Monday, 20 February 2012

After having to endure some pious bleating

After having to endure some pious bleating from my counterpart Steve Wyn-Harris about how he’s never missed filing a column in 17 years, I think it’s only right and proper to explain my absence from last week’s edition of this august chronicle.

Indulge me, if you wil,l as I step back in time. My dear old mum once warned me the drink would eventually get me in trouble and so it came to pass when I had one or two too many at the Otago Sports Awards last winter. There was an auction for a trip for two to Auckland, including accommodation at Sky City, to attend the 2012 Halberg Awards. In the interests of raising money for disabled athletes, I raised my hand to kick the bidding along. No one followed suit and I was left wondering whether my tux still fitted!

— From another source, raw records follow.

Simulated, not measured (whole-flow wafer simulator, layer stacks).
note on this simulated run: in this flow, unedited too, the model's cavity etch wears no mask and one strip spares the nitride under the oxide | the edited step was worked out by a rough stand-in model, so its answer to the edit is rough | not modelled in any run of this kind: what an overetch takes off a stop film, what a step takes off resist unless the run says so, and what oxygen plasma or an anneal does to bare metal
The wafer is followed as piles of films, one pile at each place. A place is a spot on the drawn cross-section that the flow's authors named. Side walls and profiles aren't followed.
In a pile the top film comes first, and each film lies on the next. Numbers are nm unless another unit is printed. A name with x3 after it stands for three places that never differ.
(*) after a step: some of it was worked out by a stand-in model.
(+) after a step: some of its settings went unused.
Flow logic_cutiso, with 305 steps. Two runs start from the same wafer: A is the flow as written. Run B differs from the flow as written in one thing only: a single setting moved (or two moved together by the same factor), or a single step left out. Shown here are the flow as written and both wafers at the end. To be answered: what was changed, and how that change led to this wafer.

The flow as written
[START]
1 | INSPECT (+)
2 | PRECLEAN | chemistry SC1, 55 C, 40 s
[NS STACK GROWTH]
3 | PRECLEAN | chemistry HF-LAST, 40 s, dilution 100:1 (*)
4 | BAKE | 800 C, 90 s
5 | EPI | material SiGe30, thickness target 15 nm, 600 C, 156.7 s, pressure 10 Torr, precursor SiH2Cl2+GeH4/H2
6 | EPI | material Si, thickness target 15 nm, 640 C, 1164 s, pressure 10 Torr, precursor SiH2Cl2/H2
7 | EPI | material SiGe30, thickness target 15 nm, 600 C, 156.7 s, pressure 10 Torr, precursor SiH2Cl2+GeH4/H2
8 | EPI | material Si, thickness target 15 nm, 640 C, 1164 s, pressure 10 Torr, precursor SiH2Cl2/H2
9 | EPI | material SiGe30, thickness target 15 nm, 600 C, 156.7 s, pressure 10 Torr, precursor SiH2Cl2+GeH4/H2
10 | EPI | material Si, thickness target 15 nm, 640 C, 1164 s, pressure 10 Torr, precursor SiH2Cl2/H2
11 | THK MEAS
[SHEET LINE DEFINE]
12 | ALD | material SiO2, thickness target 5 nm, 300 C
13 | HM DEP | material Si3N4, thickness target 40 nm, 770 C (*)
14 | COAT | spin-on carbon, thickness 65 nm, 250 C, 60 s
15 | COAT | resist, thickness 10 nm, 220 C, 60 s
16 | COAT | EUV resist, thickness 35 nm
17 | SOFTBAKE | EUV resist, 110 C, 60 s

But I justified the unintended expense with the promise of a glitzy night on the town for my lovely and long-suffering wife Penny. Fate again conspired when she had to pull out because she was taking our eldest daughter to Melbourne to attend the prestigious (with a price tag to match) Monash University.

So there you have it. The pressure of squeezing five days into a three day working week (don’t start me on the shambles that is Waitangi Day) and the prospect of having to raise a King’s ransom for Monash, meant I was time poor and financially impoverished for the week. Something had to give.

So it was off to the Halbergs without filing a column, albeit with my broadcasting colleague Lee Piper filling in for Penny. Because we’d paid handsomely to be there, the organizers were kind enough to sit us at a table with some sporting legends – namely the swashbuckling cricketer John R Reid and athletics legends Beatrice Faumuina and Alison Roe plus their respective partners. Thrown in for good measure was Andy Hay, these days sports editor at TVNZ, who’s coxed New Zealand rowing eights to two world championship gold medals and a Commonwealth Games bronze.

Unfortunately for Piper, who had his heart set on sitting beside Alison Roe, the great marathoner did not make the start line for the evening. However, her eleventh hour ring-in, David Kirk, there to present the Halberg to the All Blacks, was not a bad replacement. While Captain Kirk was quick to ditch Piper in search of greener conversational pastures with Beatrice’s blond partner, poor old J R Reid was sandwiched between his wife and me for the evening.

The unintentional highlight of the evening was the performance (or lack of) of celebrity co-host Rachel Hunter. The ill-conceived organizers foolishly chose to pair her with Sky’s Stephen McIvor to front the awards, a man at least six inches (15cm) her inferior. Unfortunately Rachel’s pair were also about six sizes too big for her dress which led to Jim Hopkins’ humorous quip that the former super model looked like “two-air bags looking for a car accident”.

Sadly, her wardrobe was not her only malfunction. She battled with the auto-cue as I would a 2 iron at St Andrews in a gale force wind. Her butchering of VC hero Willie Apiata’s name was so bad it was funny. Thankfully for our Rach, Vainga Tuigamala or Malili Muliaina were not on the list of celebrity presenters!

However, despite Rachel “train-wreck-waiting-to-happen” Hunter, the evening went off from a judging point of view without a hitch and without any controversy. Paralympian Sophie Pascoe is a stunning young athlete, Jacko Gill is on the verge of international greatness and Valerie Adams has already been there, done that. The dry-witted Graham Henry (a man the nation has really warmed to post-World Cup), the understated All Blacks and the humble Richie McCaw really deserved their day in the sun on a wonderful night.

And for a train-spotter, the opportunity to spend the evening listening to the 84 year old Reid regale tales of yonder sporting years was worth every cent I had unintentionally paid to attend the Oscars of New Zealand sport.